# Proving that $\Bbb R^n-T$ is connected

Let $$S$$ be an open connected set in $$\Bbb R^n$$, let $$T$$ be a component of $$\Bbb R^n-S$$. Prove that $$\Bbb R^n-T$$ is connected

Proof: Suppose, $$\Bbb R^n-T$$ is not connected. Then, we may write it as $$R^n-T=A\cup B$$, where $$A,B$$ are non empty disjoint open connected sets. Now,we have, $$\Bbb R^n=B\cup A\cup T$$

$$R^n$$ being connected we must have, $$\bar{A}\cap T$$ or $$\bar{B}\cap T$$ is non empty. Say, $$\bar{A}\cap T$$ is non empty.
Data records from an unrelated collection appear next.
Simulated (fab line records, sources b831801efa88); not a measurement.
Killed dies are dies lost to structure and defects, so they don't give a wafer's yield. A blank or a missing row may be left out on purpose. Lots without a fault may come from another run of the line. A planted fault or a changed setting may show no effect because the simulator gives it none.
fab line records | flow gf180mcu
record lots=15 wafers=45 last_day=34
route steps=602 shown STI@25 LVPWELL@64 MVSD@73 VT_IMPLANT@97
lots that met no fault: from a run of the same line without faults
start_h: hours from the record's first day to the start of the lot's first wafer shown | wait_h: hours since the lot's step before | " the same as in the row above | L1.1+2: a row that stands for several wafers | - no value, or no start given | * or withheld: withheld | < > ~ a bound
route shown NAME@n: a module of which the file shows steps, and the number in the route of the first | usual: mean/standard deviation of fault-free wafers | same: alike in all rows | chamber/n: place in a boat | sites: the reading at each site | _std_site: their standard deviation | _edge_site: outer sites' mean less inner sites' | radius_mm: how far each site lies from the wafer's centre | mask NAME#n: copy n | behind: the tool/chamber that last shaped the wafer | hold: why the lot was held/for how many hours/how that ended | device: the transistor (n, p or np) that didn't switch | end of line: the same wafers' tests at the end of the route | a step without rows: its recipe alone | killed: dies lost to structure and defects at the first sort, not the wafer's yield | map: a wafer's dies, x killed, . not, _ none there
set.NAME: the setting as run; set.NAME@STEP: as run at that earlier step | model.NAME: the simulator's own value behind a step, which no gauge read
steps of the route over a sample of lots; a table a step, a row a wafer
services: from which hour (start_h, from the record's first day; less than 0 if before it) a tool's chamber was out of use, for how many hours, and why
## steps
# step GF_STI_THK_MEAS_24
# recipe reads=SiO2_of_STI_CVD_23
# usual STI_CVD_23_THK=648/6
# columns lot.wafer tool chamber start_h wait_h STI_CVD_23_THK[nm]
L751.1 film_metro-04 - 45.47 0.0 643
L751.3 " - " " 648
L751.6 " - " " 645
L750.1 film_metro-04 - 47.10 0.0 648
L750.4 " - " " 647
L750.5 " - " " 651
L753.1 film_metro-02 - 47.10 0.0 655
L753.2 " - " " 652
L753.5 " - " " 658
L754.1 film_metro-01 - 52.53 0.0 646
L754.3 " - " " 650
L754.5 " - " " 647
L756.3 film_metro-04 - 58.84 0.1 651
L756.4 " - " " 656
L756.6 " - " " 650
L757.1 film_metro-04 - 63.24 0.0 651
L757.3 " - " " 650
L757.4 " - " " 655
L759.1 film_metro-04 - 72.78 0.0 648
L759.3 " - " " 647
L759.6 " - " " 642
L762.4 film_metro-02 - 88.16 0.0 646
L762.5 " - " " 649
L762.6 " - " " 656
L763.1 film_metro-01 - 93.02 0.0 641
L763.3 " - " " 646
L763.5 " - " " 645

So, $$A\cup T$$ is a connected set.

Then, $$A$$ can't be a subset of $$\Bbb R^n-S$$ as $$T$$ is a component of $$\Bbb R^n-S.$$ So, $$S\subset A$$.

Therefore, $$\bar{B}\cap T=\phi$$ which means $$A\cup T$$ and $$B$$ are separated but $$\Bbb R^n$$ is a connected set.

Is it correct?

If $$T\cap\text{cl}(S)=\emptyset$$ we could separate the disjoint closed connected sets $$\text{cl}(S),T$$ with disjoint open connected sets $$U_T,V_T\subset\Bbb R^n$$, i.e. $$\text{cl}(S)\subset U_T,\;T\subset V_T\subset\text{cl}(V_T)$$, but then $$\text{cl}(V_T)$$ would be closed and connected in $$\Bbb R^n-S$$ violating the maximality of the component $$T$$. Therefore, $$T\cup S$$ is always connected and consequently so is $$\bigcup_{T\neq T_0}(T\cup S)$$ where $$T$$ takes all $$\Bbb R^n-S$$ component values except some fixed $$T_0$$.